Marta Kowalski, a Polish trekker flying Doha to Kathmandu on Qatar Airways for what she'd planned as an open-ended Annapurna circuit, was held at the Tribhuvan International Airport arrivals desk when her 90-day visa-on-arrival application arrived with no proof of onward travel attached. A dummy ticket, also called an onward ticket, is a real PNR booked for visa or border-check purposes without paying for the flight, and its absence is precisely what stalled her at the counter for close to an hour.
The scenario
Kowalski held a one-way Doha-Kathmandu booking and a return flight home dated eleven months out, purchased before she'd settled on how long her trek would actually take. She had no documented plan for leaving Nepal within the 90-day window she'd requested. The immigration officer flagged the gap immediately: a visa application with an open-ended stay and no verifiable exit document within that period.

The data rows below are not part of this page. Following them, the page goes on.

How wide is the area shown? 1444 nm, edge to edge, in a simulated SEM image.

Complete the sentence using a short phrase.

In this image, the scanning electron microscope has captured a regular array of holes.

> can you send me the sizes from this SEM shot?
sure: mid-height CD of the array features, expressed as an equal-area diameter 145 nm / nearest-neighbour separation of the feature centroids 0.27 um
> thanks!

Nepal's visa-on-arrival system grants three fixed windows, 15, 30 and 90 days, and the tier requested shapes how closely the exit question gets examined. A 15-day request rarely draws scrutiny beyond a glance. A 90-day request, especially paired with a stated purpose like extended trekking, invites the officer to look for a document that maps to that specific window rather than a flight scheduled long after it closes.
What the document gap actually was
| Field | What was required | What Kowalski presented |
|---|---|---|
| Entry visa category | Visa-on-arrival, 90-day tier | Correctly requested |
| Passport validity | Minimum runway beyond intended stay | Sufficient |
| Proof of onward or return travel within window | A verifiable PNR dated inside the 90-day period | None; only a return flight eleven months out |
| Funds or accommodation evidence | Available on request | Available |
| Trekking area permit | Not a substitute for exit proof | Held, but irrelevant to the gap |
The gap sat entirely in one field. Everything else about her paperwork was in order. Funds, accommodation details and passport validity were all sufficient on their own, which is precisely why the single missing field stood out so clearly to the reviewing officer rather than getting lost among several smaller issues.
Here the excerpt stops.